Topic: College of Communication Information and Media

January 31, 2007

Time magazine broke with tradition when it selected "you" as its 2006 "Person of the Year."

But the magazine's unusual selection didn't surprise Ball State journalism professor David Sumner, who predicted Time might select Internet services Google, YouTube and MySpace for its yearly "Person of the Year" distinction. Sumner's prediction was one of four that won a national contest co-sponsored by Media Industry Newsletter and Time to guess the magazine's choice.

"I made that choice because I see firsthand what a communications revolution we are currently undergoing and how it affects each of us," said Sumner, who coordinates the journalism department's magazine program. "I don't think most people realize the scope and depth of it."

Since 1923, Time magazine has chosen its "Person of the Year," usually selecting someone who has most influenced the events of the preceding year.

Sumner explained that Time's choice of "you" was widely criticized; however, he felt it was valid because it signifies the leveling of the media playing field.

"There's an old saying in journalism that 'the power of the press belongs to those who own one,' meaning you once had to be rich to own and operate the printing press," he said. "Now I have just as much power and ease in communicating my thoughts to the world as the owners of The New York Times or CNN."

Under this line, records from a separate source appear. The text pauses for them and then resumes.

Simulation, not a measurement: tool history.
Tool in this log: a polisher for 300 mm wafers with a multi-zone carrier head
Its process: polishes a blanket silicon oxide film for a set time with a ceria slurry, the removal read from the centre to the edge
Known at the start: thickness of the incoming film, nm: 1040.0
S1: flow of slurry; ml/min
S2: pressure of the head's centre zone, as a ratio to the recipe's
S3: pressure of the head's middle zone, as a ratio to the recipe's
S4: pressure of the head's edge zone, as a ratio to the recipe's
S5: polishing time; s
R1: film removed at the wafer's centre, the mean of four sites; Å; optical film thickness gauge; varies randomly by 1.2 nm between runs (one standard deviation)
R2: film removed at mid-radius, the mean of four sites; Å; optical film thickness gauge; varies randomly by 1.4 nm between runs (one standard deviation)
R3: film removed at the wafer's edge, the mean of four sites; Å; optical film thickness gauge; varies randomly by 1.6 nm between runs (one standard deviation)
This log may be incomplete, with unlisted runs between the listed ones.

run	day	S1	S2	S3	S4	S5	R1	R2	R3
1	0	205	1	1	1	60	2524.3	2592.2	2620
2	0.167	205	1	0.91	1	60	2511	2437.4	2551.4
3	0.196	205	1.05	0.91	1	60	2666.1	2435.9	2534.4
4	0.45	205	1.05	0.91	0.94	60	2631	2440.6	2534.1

Ball State magazine journalism student Casi Owens agreed with Sumner's choice. A frequent user of networking media, she thinks the picks of Sumner and Time go hand in hand.

"I check and use YouTube everyday," Owens said. "I have a friend on there who posts videos just about everyday, and that is how I keep up with what he has been doing in his travels."

The four winners will receive a museum-quality framed print of any Time magazine cover dating back to 1923. Sumner chose the May 8, 2006, cover because it has mini-capsule pictures of Time's choices for the world's 100 most influential people.

"There was nothing sentimental or historic about my choice," he said. "I just thought it was an interesting cover that would make an interesting conversation piece on my wall."